Byzantine failures are defined as arbitrary deviations of a process from its assumed behavior based on the algorithm it is supposed to be running and the inputs it receives. Such failures can occur, e.g., due to a software bug, a (transitional or permanent) hardware malfunction, or a malicious attack.
The term Byzantine refers to the Byzantine Generals' Problem, an agreement problem described by Leslie Lamport, Robert Shostak and Marshall Pease in 1982 paper, "The Byzantine Generals Problem". In this paper, they described a problem between Generals during a battle to attack a city. In its simplest form, every general must agree to attack to win the city, or to retreat. Those general are far away from each other, and the only way to reach an agreement is sending the same message to all of them through the messengers. The problem is complicated by the presence of traitorous generals who may cast different votes to different parts.
This problem can be reduced to solving a "Commander and Lieutenants" problem where Loyal Lieutenants must all act in unison and that their action must correspond to what the Commander ordered in the case that the Commander is Loyal.
- One solution considers scenarios in which messages may be forged, but which will be Byzantine-fault-tolerant as long as the number of traitorous generals does not equal or exceed one third of the generals ($f<\frac{n}{3}$);
- A second solution requires unforgeable message signatures which can provide Byzantine fault tolerance in the presence of an arbitrary number of traitorous generals.
In 1999, Miguel Castro and Barbara Liskov introduced the "Practical Byzantine Fault Tolerance" (PBFT) algorithm, which provides high-performance Byzantine state machine replication very efficiently. PBFT triggered Byzantine fault tolerant replication research with protocols like Zyzzyva, BFT-SMaRt, and others.

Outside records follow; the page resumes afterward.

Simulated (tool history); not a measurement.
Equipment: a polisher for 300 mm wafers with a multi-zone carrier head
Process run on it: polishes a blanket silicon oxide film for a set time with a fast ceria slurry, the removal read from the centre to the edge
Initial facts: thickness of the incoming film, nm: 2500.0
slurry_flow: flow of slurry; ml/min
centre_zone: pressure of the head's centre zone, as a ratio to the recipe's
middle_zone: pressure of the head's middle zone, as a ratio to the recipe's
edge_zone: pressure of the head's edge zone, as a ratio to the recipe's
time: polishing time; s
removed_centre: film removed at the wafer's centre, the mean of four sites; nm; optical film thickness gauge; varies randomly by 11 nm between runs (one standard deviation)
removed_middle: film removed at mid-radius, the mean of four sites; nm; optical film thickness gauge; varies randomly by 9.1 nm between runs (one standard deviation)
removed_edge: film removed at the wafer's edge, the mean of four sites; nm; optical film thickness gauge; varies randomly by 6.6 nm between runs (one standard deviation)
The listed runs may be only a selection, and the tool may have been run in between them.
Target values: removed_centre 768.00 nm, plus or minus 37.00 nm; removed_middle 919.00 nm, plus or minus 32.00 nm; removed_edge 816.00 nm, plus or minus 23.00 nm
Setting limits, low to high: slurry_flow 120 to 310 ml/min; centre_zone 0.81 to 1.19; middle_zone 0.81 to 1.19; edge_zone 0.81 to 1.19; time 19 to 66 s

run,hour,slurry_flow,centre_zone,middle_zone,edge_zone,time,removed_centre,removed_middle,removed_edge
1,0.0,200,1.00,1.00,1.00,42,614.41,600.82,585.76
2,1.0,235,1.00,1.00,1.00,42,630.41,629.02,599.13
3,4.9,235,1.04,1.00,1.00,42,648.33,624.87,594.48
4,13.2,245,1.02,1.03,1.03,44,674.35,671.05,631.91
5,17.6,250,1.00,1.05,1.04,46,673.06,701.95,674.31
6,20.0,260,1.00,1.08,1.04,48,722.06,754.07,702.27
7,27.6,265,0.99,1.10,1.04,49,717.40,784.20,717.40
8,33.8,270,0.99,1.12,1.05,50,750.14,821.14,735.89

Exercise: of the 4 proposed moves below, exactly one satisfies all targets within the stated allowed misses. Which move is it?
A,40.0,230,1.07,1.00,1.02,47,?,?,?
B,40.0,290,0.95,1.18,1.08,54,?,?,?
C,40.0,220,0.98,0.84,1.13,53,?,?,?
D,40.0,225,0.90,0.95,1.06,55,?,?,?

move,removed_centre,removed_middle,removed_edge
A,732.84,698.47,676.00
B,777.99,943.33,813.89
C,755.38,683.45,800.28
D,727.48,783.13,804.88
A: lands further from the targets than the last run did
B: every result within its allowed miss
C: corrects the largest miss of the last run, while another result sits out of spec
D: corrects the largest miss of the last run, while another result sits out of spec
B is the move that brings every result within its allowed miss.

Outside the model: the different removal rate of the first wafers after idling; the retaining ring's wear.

State machine replication (SMR) or state machine approach (SMA) is a general method for implementing a fault-tolerant service by replicating servers and coordinating client interactions with server replicas. SMR can used to tolerate fail-stop failures and also Byzantine failures. The idea is to implement a service using a set of server replicas in such a way that the overall service can continue to behave as specified even if a number of servers is faulty. If the service is designed to tolerate arbitrary faults, which include attacks and intrusions, then the service can be said to be intrusion-tolerant, or Byzantine resilient.
The resilience of a protocol can be defined as the maximum number of faults in the presence of which the protocol still behaves according to its specification. Practical intrusion-tolerant replicated systems based on the state machine approach can handle at most $f$ Byzantine components out of a total of $n=3f+1$, which is the maximum resilience in asynchronous systems.
Although most of the companies are more concerned with fail-stop failures, it does not mean that systems that tolerates arbitrary faults are useless. The Bitcoin network works in parallel to generate a chain of Hashcash style proof-of-work. The proof-of-work chain is the key to overcome Byzantine failures and to reach a coherent global view of the system state.
Any company operating at a scale like IBM/Google/Yahoo/Microsoft/Apple cares, because arbitrary faults happen and when you have 500.000 or more computers, and it is difficult to just have IT guys deal with it. One example, is that these companies implemented the Paxos algorithm in some of their services.